Xi says Chinese military will cut forces by 300,000

China holds a military parade to commemorate victory over Japan in World War Two. President Xi Jinping announced on Thursday he would cut troop levels by 300,000.

Marking 70 years since the end of World War Two in Asia, China will always go down the path of peaceful development, Xi added, speaking on a rostrum overlooking Tiananmen Square.

China’s confidence in its armed forces and growing military assertiveness, particularly in the disputed South China Sea, has rattled the region and drawn criticism from Washington.

Xi, speaking on a rostrum overlooking Beijing’s Tiananmen Square before the parade began, said China would cut by 13 percent one of the world’s biggest militaries, currently 2.3-million strong.

The Defence Ministry said the cuts would be mostly complete by the end of 2017. The move is likely part of long-mooted military rationalization plans, which have included spending more money on high-tech weapons for the navy and air force. Troop numbers have been cut three times already since the 1980s.

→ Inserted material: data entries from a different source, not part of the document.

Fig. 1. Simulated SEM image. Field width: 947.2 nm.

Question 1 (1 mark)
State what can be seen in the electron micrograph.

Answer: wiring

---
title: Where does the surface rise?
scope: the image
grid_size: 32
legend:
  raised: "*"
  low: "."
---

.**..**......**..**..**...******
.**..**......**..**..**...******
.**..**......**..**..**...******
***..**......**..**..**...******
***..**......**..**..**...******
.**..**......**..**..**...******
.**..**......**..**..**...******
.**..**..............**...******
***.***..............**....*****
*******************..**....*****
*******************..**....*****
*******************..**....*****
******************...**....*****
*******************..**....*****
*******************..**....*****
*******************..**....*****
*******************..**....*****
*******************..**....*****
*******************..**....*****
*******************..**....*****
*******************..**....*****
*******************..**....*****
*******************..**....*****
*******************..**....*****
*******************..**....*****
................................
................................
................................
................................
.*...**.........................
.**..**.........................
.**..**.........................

“Prejudice and discrimination, hatred and war can only cause disaster and pain,” Xi said under a clear blue sky. “China will always uphold the path of peaceful development.”

More than 12,000 soldiers, mostly Chinese but with contingents from Russia and elsewhere, then marched down Changan Avenue, led by veterans of World War Two carried in vehicles.

Mr. Xi started his rise through the Communist Party as an aide to the minister of defense for several years starting in 1979, when China was smarting from a brief but disastrous war with Vietnam. Since he became head of the Communist Party in November 2012, Mr. Xi has closely associated himself with the military, while also pursuing a campaign against corruption that has reached into the topmost ranks of the P.L.A. command.

“Today, peace and development have become the prevailing trend, but the world is far from tranquil,” Mr. Xi said in his speech on Thursday. “War is the sword of Damocles that still hangs over mankind. We must learn the lessons of history and dedicate ourselves to peace.”